DiFranco to take hiatus

The music has concluded, and the guitar retired to its stand.

Cheering from an audience of several thousand in the outdoor theater gradually subsides.

With a chorus of humming cicadas and chirping crickets providing a rhythmic backdrop on the balmy summer night, folk artist Ani DiFranco stands alone at center stage, and begins to recite “Grand Canyon,” her poetic piece about the essence of feminism, human dignity and patriotism.

It’s a moment flush with sublime atmosphere-and one put on temporary hold until 2006.

In July, severe tendonitis in her hands forced DiFranco to cancel her remaining tour dates in 2005, and step away from the road to allow her strained finger tendons and ligaments to heal.

Yet, the decision hardly means DiFranco will quietly retire from view. If anything, time away from live gigs will allow her to expand her artistic and activist interests, release recordings of her live sets through the Internet and, naturally, make more new music.

“Other projects, other projects-there’s just a myriad of ideas of that come along,” DiFranco says of her hiatus from the road. “Everything from going out to my friend Utah Phillips’ house and making another record with him to activist work or all kinds, and branching out and exercising different forms of creativity. You sort of become a one-trick pony after a while out on the road.”

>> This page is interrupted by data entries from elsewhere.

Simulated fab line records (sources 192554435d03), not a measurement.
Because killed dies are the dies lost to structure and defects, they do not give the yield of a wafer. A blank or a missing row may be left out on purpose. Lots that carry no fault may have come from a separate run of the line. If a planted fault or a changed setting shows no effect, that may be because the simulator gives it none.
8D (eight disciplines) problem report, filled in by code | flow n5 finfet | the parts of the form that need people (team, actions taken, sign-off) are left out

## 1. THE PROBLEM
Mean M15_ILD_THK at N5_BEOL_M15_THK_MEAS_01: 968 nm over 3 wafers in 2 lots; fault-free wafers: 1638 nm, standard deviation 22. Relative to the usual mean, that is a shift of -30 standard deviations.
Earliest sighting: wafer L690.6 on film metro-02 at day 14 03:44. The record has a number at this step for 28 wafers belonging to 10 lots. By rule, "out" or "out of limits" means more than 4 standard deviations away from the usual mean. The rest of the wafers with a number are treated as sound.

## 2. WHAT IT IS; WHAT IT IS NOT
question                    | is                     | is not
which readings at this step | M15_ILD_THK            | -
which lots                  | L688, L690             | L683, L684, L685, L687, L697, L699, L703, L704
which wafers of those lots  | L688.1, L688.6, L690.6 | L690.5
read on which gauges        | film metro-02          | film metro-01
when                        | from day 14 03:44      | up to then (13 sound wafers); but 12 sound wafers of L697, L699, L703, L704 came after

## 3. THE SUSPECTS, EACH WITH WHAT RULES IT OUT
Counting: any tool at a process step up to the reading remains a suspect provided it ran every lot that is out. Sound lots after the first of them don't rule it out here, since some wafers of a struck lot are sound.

An indefatigable creative spirit, DiFranco has produced 15 albums in as many years, accompanied by countless live performances. Her creative arc has gone from a gritty folksinger style in the early `90s to a stylistically expansive sonic palette, and then back to her folk roots. She approaches her art with an unflinching honesty and her music is as much about resiliency and redemption as it is about painful truths.

“I’ve always agreed with Woody Guthrie that a song should uplift,” the 34-year-old DiFranco says. “But sometimes I have a backhanded way of accomplishing that. But that’s exactly what the purpose that my music serves for myself, I guess, is to celebrate the good things, but also move through the dark places into something else.”